Zalmay Khalilzad, the American ambassador to the United Nations, is a twinkle-eyed hawk. The defeat of Soviet imperialism in Afghanistan, the unfinished business of the 1991 Persian Gulf war and his own liberating odyssey from an Afghan childhood to the University of Chicago convinced him the world needs the transformational power of the United States.
Since 9/11, he has fared better than most of the Bush brigade. As a Beirut-educated, Farsi-speaking Sunni Muslim, he actually has a clue about the Islamic world. He was prepared to sip tea rather than set edicts.
In his shepherding of Hamid Karzai to power in Kabul, his forging of Sunni cooperation now bearing fruit in Iraq’s Anbar Province, and in his recent prodding of the U.N. to a fuller Iraqi role, “Zal,” as he’s known, has suggested shrewdness explains the twinkle.
So, as the September storm clouds gather over America-in-Iraq, I was intrigued to find Zal looking back in anguish. President Bush now alludes to “the mistakes that have been made,” but is unspecific. There’s such an array, everyone has a favorite: a nonexistent casus belli, skimpy troop levels, the end of the Iraqi army, aberrant planning.
Khalilzad’s anguish centers on May 6, 2003. That’s the day he expected Bush to announce his return to Iraq to convene a grand assembly — something like an Afghan loya jirga — that would fast-forward a provisional Iraqi government.
Instead, the appointment of L. Paul Bremer III to head a Coalition Provisional Authority was announced. Khalilzad, incredulous, went elsewhere. In the place of an Afghan-American Muslim on a mission to empower Iraqis, we got the former ambassador to the Netherlands for a one-year proconsul gig.
“We had cleared both announcements, with Bremer to run things and me to convene the loya jirga, both as presidential envoys,” Khalilzad told me. “We were just playing with a few final words. Then the game plan suddenly changed: we would run the country ourselves.”

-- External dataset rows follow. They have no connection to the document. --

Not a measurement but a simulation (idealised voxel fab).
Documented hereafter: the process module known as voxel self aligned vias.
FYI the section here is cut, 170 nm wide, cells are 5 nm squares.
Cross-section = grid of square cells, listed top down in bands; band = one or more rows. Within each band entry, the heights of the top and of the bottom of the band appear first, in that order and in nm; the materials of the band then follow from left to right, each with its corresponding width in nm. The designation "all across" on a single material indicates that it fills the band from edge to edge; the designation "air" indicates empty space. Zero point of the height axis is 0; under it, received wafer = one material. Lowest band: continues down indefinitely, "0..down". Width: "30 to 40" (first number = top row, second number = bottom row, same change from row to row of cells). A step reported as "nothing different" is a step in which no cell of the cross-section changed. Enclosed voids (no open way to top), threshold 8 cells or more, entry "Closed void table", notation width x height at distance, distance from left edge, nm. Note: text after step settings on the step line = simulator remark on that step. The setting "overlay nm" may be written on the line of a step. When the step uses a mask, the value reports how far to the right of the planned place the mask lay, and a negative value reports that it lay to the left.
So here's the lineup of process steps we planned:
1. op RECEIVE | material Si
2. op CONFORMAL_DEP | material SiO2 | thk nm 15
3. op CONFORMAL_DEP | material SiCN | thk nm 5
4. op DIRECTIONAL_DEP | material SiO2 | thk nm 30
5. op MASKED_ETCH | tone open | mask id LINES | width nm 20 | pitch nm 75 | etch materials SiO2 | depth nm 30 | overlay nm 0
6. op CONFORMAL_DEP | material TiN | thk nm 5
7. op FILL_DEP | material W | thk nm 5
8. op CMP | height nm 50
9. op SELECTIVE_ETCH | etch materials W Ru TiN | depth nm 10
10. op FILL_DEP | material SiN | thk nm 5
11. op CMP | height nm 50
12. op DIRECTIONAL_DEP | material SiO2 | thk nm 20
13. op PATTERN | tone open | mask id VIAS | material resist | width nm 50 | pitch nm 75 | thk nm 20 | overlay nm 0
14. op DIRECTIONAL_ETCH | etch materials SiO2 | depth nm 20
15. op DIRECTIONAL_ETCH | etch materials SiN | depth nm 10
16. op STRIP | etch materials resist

Alluding to former Secretary of State Colin Powell and his successor, Condoleezza Rice, who was then national security adviser, Khalilzad continued: “Powell and Condi were incredulous. Powell called me and asked: ‘What happened?’ And I said, ‘You’re secretary of state and you’re asking me what happened!’ ”
Powell confirmed his astonishment. “The plan was for Zal to go back,” he said. “He was the one guy who knew this place better than anyone. I thought this was part of the deal with Bremer. But with no discussion, no debate, things changed. I was stunned.”
The volte-face came at a Bush- Bremer lunch that day where Bremer made a unity of command argument to the Decider. “I put it very directly to the president: you can’t have two presidential envoys running around Iraq,” Bremer told me.
A MacArthur-Karzai debate had raged within the administration for months: should the United States run Iraq like Gen. Douglas MacArthur in postwar Japan or seek a local Karzai-like leader and operate behind the scenes?
Bremer still believes the MacArthur route was imperative. An exile-dominated Iraqi government would have had no legitimacy or competence. Nor would it have changed the legal fact of the U.S. occupation.
“The way we did it gave Iraqis the best chance of a sustainable political process,” he argued.
Nonsense, Khalilzad believes. “I feel strongly that the U.S. ruling was wrong. We could have had an interim Iraqi government. I argued, based on Afghanistan, that with forces, diplomacy and money, nothing can happen anyway without your support.”
Powell agrees. “Everything was Bremer, the suit, the boots, the whole nine yards.” It was a mistake not to move “more rapidly to putting an Iraqi face on it.”
Khalilzad and Powell are right. The insurgency that took hold after Bremer’s arrival had a clear target: the guy in Timberlands. Given the extent of its post-cold-war power, the United States must wield it with subtlety. This was the sledgehammer approach.
And chosen over lunch. “Unfortunately, yes, the way that decision was taken was typical,” Powell said. “Done! No full deliberations. And you suddenly discover, gee, maybe that wasn’t so great, we should have thought about it a little longer.”
Do such mistakes redouble American responsibility in Iraq or demonstrate the hopelessness of the task? I say the former. The little miracle of Khalilzad’s free-thinking life is just one example of the positive transformations this country can fashion when resolve and coordination shape policy, not precipitous whim.